Sorry for the scant posting this week, internet friends, but I was in Bellevue, Washington Sunday through Wednesday, getting back home late Wednesday night, and jet lag is still kicking my ass. I would have been all right, I think, but my phone rang an hour after I went to bed early Thursday morning, and it was my nephew calling from Cincinnati, and we talked for seven hours straight. But in the words of our old pal Floyd, fuck all that we've got to get on with the film show.
* Tom Spurgeon notes the importance of interviews in creating a canon of comics industry history. I grew up reading the long, career-covering, sometimes newsmaking and sometimes muckraking interviews in The Comics Journal and they changed the course of my life forever, full stop. They changed the course of my life forever. Sure, I interviewed scores of comics creators, editors, publishers, writers, artists and critics myself over the last fifteen years, most of them collected in a free ebook called Conversations with ADD. But I was interviewing people as a professional broadcast journalist as far back as 1986, and you can bet that my approach to even that was coloured in some way by the deep drilling regularly on display in The Journal (and even its sister publication Amazing Heroes, to an extent). I'll be 48 years old tomorrow, and I am telling you that as sure as I am of that fact, I am even more sure that quality, in-depth interviews of the type Spurgeon is talking about largely have defined my interests and approach both professionally in broadcasting and in my decade-and-a-half parallel second life as a writer about the art form and industry of comics. Interviews matter, as history, as Tom says, but also as inspiration. It is possible to change minds, inform the world and preserve forever the experiences and memories of people that mattered. Just talk to somebody, and write it down.
* Hey, look, it's an interview! Jim Steranko talks to Barry Windsor-Smith in this vintage piece at that blog with the Big Lebowski logo. (I'm just gonna call it the Dudeblog from here on out, okays?) Bonus: Click the page for larger images, including the gorgeous BWS artwork on display. (I've pulled that trick myself a time or two; nice one, Dudeblog.) I think Barry actually gave me a copy of the issue with that interview when I interviewed him back on the next-to-last day of 1999. (That transcript is only maybe a third of our total conversation, as Barry wanted to focus on Opus, and rightly so. We actually had something like six hours of tape recorded, and talked off the record for something like 12 hours including dinner at a nice restaurant near his studio. What a day that was. I'm telling you, journalism can take you to places you never thought you'd go and introduce you to amazing people, if you come to it with passion and good intent.)

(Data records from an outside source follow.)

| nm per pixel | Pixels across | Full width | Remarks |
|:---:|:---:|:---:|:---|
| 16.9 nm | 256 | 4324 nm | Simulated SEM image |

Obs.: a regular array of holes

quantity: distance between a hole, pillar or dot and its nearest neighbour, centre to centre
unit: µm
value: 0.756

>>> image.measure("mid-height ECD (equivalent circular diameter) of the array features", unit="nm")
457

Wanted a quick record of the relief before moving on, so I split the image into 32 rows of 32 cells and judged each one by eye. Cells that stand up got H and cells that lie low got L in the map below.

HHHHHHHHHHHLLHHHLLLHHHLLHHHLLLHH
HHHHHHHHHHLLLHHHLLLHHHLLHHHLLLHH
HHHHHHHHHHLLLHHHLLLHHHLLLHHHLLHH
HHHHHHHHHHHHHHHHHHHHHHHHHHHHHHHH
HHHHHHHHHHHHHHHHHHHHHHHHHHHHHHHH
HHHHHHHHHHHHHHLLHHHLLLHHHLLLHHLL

* Bob Temuka can't read From Hell anymore, right now. I sympathize. I was singing along with a favourite song on the car radio back in early 1987 when I got pulled over for speeding. I never hear that song that I don't remember the flop sweat and embarrassment of that moment. I'm lucky, though; ruined forever for me was Mike and The Mechanics' All I Need is a Miracle. From Hell is a lot more important in the grand scheme of things. I hope you can separate your pain from that great work someday, Bob.